Photo By: Noah Nickel via IMDB
The Last Duel is a visceral period drama based on true events starring Jodie Comer, Adam Driver, Matt Damon, and Ben Affleck. Set in 14th century France, it has a confusing array of vaguely old-timey accents which take away from the sets and costumes that seem to be striving for period accuracy.
This is a film with huge, loud, and bloody fight scenes that are enhanced by the experience of seeing it in the cinema. It also has a great deal of plot-heavy dialogue that is easy to get enraptured with on the big screen. The number of animals in the film is impressive; there are sheep, goats, cows, horses, and dogs, which are used to add a layer of realism to the world, and perhaps to show off what a large budget it had.
The level of detail that went into these shots is contrasted by the CGI buildings which sometimes look like they came right out of a video game. On the production side of things, the film wobbles between realism and asking the audience to suspend their disbelief a little too much for a project of this scale.

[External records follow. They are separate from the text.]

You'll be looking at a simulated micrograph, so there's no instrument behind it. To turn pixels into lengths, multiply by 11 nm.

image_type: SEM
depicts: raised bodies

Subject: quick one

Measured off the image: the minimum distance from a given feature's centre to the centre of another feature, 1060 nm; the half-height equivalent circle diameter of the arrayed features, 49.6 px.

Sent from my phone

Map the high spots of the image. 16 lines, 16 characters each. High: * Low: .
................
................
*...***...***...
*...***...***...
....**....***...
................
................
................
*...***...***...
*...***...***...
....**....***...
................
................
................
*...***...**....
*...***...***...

It tells a story from three different perspectives, separated into chapters, with each one beginning with a screen that reads “The Truth According to…” and then the character’s name. First it is Jean de Carrouges (Damon), then Jacques Le Gris (Driver) and finally Marguerite de Carrouges (Comer). The title screen for the final chapter reads, “the truth according to Marguerite” and slowly all of the text fades away save for the words “the truth.” It is a film that interrogates how narratives are shaped based on who is telling them, with an emphasis on the complicity between men in brutalizing and oppressing women.
Comer gives by far the most outstanding performance in the film. She plays Marguerite as feminine and docile when she is in the chapters told from the perspective of the men. When it is finally time for her perspective, the performance is nuanced, displays a deep understanding of the subject matter of the film, and moves through the vast range of emotions Marguerite experiences.
Driver delivers an effective performance as well; he moves between charming and slimy with ease and his physically imposing figure makes him an excellent casting choice opposite Comer. Damon is one of the producers of the film and is fine, not outstanding nor horrible. An interesting choice from the make-up department that is worth noting; Jean de Carrouges has a scar which is less noticeable in the chapter from his own perspective, but makes him look more threatening and uglier in the chapter from Marguerite’s perspective.
The central theme is introduced by Harriet Walter as Nicole de Buchard in the trailer,
“The truth does not matter, there is only the power of men,” she says to Marguerite with the conviction of a woman who has been silenced her whole life.
The question that keeps coming up when thinking about this film for me is “was it worth it?” It successfully does everything it sets out to do, but at what cost? And for who? It is a film about violence against a woman told with sympathy towards her, but told by men, and at times it feels as though it was told for men as well.
This is the one thing about the film that doesn’t work, it makes a point and makes it well and resonates with current issues, especially the #MeToo movement, but it doesn’t feel necessarily worth it. It offers commentary on a very current issue that uses a historical lens to alienate audiences from it. There are more successful narratives dealing with the same themes.
If historical dramas are your thing, this movie is great for you, but if you’re looking for something groundbreaking and original, The Last Duel isn’t it.